Ecosystem services are delivered by the living stuff of ecosystems - biodiversity - and their interactions with each other and the physical surroundings. The Millennium Ecosystem Assessment grouped ecosystem services into four broad categories:
• Supporting services, such as nutrient cycling, oxygen production and soil formation. These underpin the provision of the other ‘service’ categories.
• Provisioning services, such as food, fibre, fuel and water.
• Regulating services, such as climate regulation, water purification and flood protection.
• Cultural services, such as education, recreation, and aesthetic value.
Many of these ecosystem services rely on ecosystem structure and integrity. Humans have modified ecosystems more in the last 50 years than in any comparable period and as habitats become fragmented by agriculture, industry, mining and urban development, with only pockets left here and there, the services those natural systems provide become less effective. The Millennium Ecosystem Assessment (MA), a project initiated by the United Nations Environment Programme (UNEP) in 2001, set out to assess how human-made changes to ecosystems affected human welfare. The MA found that approximately 60% (15 out of 24) of the ecosystem services evaluated (including 70% of regulating and cultural services) are being degraded or used unsustainably. If current trends continue, there is likely to be further rapid degradation of ecosystem services in the 21st century. By behaving now as if these ecosystems services are free, the costs of degrading them are being imposed on future generations.
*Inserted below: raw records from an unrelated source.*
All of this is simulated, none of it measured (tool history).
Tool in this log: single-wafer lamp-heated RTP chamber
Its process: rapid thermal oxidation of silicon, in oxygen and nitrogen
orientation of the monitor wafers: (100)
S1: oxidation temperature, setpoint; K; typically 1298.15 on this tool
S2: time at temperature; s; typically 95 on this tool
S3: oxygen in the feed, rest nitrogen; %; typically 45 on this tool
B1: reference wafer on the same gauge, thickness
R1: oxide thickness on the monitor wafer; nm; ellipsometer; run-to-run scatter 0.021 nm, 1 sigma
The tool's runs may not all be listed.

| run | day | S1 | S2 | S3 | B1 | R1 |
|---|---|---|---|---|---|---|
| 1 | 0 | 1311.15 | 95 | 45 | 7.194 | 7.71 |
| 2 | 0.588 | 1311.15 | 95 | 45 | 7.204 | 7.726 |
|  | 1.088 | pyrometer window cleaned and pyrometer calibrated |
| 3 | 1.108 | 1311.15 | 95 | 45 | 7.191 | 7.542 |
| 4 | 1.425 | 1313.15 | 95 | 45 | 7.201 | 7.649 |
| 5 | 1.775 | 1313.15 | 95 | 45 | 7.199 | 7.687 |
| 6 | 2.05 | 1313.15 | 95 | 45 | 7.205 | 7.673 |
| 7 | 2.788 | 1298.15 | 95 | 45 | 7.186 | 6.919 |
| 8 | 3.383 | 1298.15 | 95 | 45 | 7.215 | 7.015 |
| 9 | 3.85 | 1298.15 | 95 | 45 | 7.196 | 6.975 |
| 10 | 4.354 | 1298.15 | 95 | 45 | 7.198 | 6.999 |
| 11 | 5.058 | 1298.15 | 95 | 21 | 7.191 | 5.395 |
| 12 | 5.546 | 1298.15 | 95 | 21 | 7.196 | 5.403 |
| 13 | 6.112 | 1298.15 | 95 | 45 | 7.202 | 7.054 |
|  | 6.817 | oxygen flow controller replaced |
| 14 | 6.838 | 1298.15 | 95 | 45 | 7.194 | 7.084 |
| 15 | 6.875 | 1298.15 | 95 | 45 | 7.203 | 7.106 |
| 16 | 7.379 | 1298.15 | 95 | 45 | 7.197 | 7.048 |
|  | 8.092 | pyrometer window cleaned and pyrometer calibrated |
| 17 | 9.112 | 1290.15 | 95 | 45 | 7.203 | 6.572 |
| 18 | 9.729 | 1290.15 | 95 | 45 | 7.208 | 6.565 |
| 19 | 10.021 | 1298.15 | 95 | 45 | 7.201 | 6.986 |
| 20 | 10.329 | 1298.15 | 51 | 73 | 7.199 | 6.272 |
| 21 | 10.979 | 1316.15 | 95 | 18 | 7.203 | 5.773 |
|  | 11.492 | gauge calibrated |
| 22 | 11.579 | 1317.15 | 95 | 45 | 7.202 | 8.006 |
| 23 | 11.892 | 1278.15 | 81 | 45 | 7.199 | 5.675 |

Technology may duplicate these services temporarily, but it is doubtful that technological advances will be able to continually compensate for the large-scale loss of natural services; some services such as climate regulation may be irreplaceable. Although it is difficult to put a price tag on a wetland, forest, or river, the "price" for failing to protect or nurture these natural services could be immense. As an example, consider the response of New York City when faced with failing drinking water standards. After exploring the technological and natural options for filtering water, New York City chose a watershed protection approach that preserves and restores nature's services. New York's $1 billion purchase of watersheds in the Catskill Mountains that purify water naturally secured precious natural habitat while eliminating the need for a filtration plant that would have cost $6 to $8 billion, plus annual operating costs of $300 million.
Is it possible to calculate the value of the products and services provided by nature? In a paper published in 1997 in the journal Nature, the annual, non-market value of the Earth’s ecosystem services was estimated at $33 trillion, substantially larger than global GDP. This is not to say that we should only value things that we can attach a monetary value to - our respect for nature should recognise that we are sharing this planet with all the other creatures.
As we continue to populate the planet, nature's services are becoming ever more essential to humans and worthy of protection, even by those who never leave the cities.